Twenty-six-year-old James H. Bready was working as an agent in the U.S. Army's Counterintelligence Corps. He didn't see combat, and never fired a gun; his unit entered liberated areas after the G.I's had left to monitor progress, gather tactical enemy intelligence, and keep an eye out for any Nazi activity.
But before the war, Bready was a young newspaper reporter, unaccustomed to being away from the action.
He and a friend borrowed a jeep, parked it on a hill overlooking Remagen, and beheld the front lines of the war in Europe for the first time.
A commanding officer spotted Bready and screamed at him on the hillside, but Bready had gotten what he wanted. It wouldn't be the last time that he would brush aside authority to satisfy his curiosity, support a cause, or see his work through on his own terms.
After the war, Bready resumed a career that would span 60 years, longer than any other Baltimore newspaper columnist. He would earn the title Dean of Baltimore Editorialists by Harold A. Williams in his 1987 book The Baltimore Sun, 1837-1987.

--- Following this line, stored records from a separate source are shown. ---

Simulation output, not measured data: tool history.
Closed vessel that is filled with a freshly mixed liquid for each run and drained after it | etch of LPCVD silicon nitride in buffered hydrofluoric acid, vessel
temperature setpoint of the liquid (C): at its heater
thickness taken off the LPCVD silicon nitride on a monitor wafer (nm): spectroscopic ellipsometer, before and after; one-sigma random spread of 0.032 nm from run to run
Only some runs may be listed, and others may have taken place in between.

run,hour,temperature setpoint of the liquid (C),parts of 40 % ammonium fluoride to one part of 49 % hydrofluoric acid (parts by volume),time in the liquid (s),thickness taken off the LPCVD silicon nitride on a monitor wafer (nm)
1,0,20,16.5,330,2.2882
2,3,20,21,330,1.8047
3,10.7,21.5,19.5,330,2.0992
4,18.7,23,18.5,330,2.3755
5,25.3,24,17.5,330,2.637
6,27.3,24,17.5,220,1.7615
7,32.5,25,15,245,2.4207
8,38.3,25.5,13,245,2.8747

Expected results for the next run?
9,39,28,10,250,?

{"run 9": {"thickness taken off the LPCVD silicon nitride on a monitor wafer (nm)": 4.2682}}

He mingled with Baltimore's biggest names before they adorned government buildings or pieces of legislation He organized labor protests against Sunpapers management while writing for a replacement paper and marching the picket line. He loved his paper, the Evening Sun, unconditionally, haunting the newsroom on days off and trumpeting its superiority over the morning edition to anyone who would listen. He championed the paper's young reporters, and the Baltimore region's many writers.
He sat at the foot of Mencken, sharing newsroom gossip with the great man at his home on Hollins Street.
He was a benevolent agitator in the newsroom, a lovable, eccentric rebel, curious and always on the move.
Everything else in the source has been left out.